Three major trends have characterised agricultural and fisheries trade over the past decade.
First, there has been a shift in import and export patterns, with poorer developing countries becoming large net importers and emerging economies becoming large net exporters, reducing the role of developed countries in those markets.
From the 1970s rapid population growth in developing countries and the availability of cheap staple food encouraged a reliance on imports, particularly among the least developed nations. This trend is expected to continue until 2050, while emerging economies such as Brazil, Thailand and Indonesia, as well as export-oriented economies in Asia and Eastern Europe, continue to grow their export capabilities.
Second, trade in agricultural commodities is high, but less than it would have been due to protectionist policies.
Third, there has been development of regional and preferential trade agreements, which seem to be preferred to multilateral co-operation.
The old trade order is changing. As an example, the latest figures from the US Department of Agriculture show that Brazil is poised to become the largest corn exporter in the world, knocking the United States off the top spot.
Partly, this is a consequence of the record-breaking drought the US is currently experiencing, which drove up corn prices in the country last year, but also Brazil seems set for a bumper harvest. Brazilian farmers took advantage of higher corn prices by planting more in 2012 and good growing conditions suggest there will be a healthy crop.
Lower corn demand from Brazil’s domestic poultry sector has freed up more corn for export, while the early export of soybeans last year means there is more transport available to export corn. Brazil has exported nearly 14 million tons since October 2012, more than double US shipments over the same period.
Similar shifts in trading patterns are happening in other commodity markets. New exporters from Eastern Europe and Central Asia have transformed the grain market. Wheat exports from the Commonwealth of Independent States (CIS), including Russia, Tajikistan, Turkmenistan, Uzbekistan and Ukraine, have gone from virtually zero in the early-1990s to about 20 per cent of world markets in 2011. This is expected to increase significantly over the next decade.
Trade in fisheries products has also increased considerably. According to the United Nations Food and Agriculture Organization, almost 40 per cent of all fish, caught or farmed, is internationally traded and fast-growing economies, such as China, Thailand and Vietnam, have become large exporters.
Shifts are taking place too in the meat sector. India’s beef exports are forecast to rise 29 per cent to a record of 2.16 million tons this year, which is nearly a quarter of world trade. Three years ago, it accounted for just 8 per cent worldwide. The sector’s rapid growth is being driven by demand for low-cost products in many smaller emerging and price-sensitive markets in the Middle East, Africa and South-East Asia, as well as India’s ability to provide halal products.

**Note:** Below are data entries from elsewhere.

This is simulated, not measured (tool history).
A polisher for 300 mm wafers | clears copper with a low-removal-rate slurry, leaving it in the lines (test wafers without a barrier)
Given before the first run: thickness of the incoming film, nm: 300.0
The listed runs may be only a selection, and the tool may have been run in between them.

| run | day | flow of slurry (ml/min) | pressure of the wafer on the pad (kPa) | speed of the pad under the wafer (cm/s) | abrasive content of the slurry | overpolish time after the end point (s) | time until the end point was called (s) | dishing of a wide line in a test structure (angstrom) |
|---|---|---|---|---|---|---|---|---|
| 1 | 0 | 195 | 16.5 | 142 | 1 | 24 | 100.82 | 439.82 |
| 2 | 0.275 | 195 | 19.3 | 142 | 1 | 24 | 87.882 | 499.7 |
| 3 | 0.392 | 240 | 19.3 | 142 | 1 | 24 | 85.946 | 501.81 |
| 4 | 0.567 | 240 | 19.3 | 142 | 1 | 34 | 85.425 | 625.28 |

As India’s beef exports rise, the world’s largest beef producer, the US, is set to see exports drop by 4 per cent to 11.3 million tons this year, while imports are forecast to rise by 11 per cent to nearly 1.2 million tons.
In the EU production is forecast to fall 1 per cent to 7.7 million tons, despite increased efficiency, due to increasing feedstock costs and reductions in subsidies.
As emerging economies develop better technology and favourable competitive conditions they produce not only enough to satisfy domestic needs, but also to export food to the growing populations of the least developed nations that rely on imports for staples. For the established economies, which for years have maintained dominant positions in agricultural export markets, tough times lie ahead.